Even while it is being played out, the market crash of August 2011 is being touted as the “Crisis of Confidence” as it was driven by investor fear following the debacle that was the United States’ debt ceiling debate. As the markets capitulated through early August, volatility increased to a level never seen before, even by some of the most experienced market traders.
But the global market crash is not due to the weakness in the one economy. In addition to the ability of the United States being able to lower and service their national debt, Europe is undergoing its own financial crisis which reflects much the same problem that the US had dealt with at the height of the GFC in 2008. All we need to do is replace property debt with sovereign debt.

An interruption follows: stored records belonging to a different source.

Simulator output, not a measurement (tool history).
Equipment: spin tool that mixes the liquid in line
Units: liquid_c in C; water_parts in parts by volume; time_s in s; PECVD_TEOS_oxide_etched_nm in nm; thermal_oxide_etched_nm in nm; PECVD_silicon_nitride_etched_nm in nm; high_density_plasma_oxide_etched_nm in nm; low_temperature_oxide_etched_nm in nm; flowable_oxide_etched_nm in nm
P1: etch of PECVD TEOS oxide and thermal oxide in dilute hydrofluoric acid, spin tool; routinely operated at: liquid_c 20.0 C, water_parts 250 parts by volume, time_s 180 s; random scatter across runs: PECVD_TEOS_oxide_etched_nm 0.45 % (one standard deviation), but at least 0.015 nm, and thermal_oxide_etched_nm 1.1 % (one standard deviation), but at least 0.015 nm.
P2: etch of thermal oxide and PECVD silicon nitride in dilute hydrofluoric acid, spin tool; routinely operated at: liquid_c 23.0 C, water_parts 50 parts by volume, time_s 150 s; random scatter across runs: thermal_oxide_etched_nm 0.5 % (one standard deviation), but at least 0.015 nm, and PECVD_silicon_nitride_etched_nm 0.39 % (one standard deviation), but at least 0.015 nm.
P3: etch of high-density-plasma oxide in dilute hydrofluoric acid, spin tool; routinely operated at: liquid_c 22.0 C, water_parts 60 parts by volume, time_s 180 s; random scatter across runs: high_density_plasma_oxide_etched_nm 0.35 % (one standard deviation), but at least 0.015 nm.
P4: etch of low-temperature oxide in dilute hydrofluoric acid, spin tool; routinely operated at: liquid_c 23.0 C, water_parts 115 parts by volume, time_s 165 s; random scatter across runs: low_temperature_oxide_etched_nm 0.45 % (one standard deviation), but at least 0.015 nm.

By definition, a Recession is a contraction in the business cycle where there is a general slowdown in economic activity. Many macroeconomic indicators can be used to identify economic weakness. These include:
- Slowing Production as measured by GDP (Growth Domestic Product) growth
- Rising Unemployment
- A decrease in investment spending
- Falling household incomes and business profits
- Falling inflation
- Rising bankruptcies
A recession is a self-reinforcing downturn in economic activity, when a drop in spending leads to cutbacks in production and thus jobs, triggering a loss of income that spreads across the country and from industry to industry, hurting sales and in turn feeding back into a further drop in production. A vicious cycle that feeds upon itself.
To accurately define that a recession is forming is a very fine art. For centuries, the smartest economists have failed to predict coming recessions. In fact, it is only in hindsight that a recession can clearly be defined.
Firstly, economic data is a lagging indicator. When analysing data that represents a whole country such as Australia or the United States, economic reports are not provided until weeks, sometimes more than a month, after the event. Hence, we can only confirm what we may be experiencing after it has occurred.
Secondly, economic statistics are typically revised and adjusted. For GDP (Gross Domestic Product) for example, we receive a preliminary GDP report, the actual GDP report and then finally the final GDP report, spanning more than 2-months from the first to last revision.
In addition to this, the stock market is a leading indicator to economic performance Hence, it can be extremely confusing for the Mums & Dads in identifying whether or not a Recession is coming or if we are already in the depths of one.
So are we currently in a Recession?
To identify a Recession, we need some rules to help define one.
In 1975, statistician Julius Shiskin suggested several rules of thumb to define a recession, including “2 consecutive down quarters of GDP”. This single point of reference has become the standard measure in defining a Recession. This has not always been perfect, as evidenced by the 2001 recession where this rule of thumb failed.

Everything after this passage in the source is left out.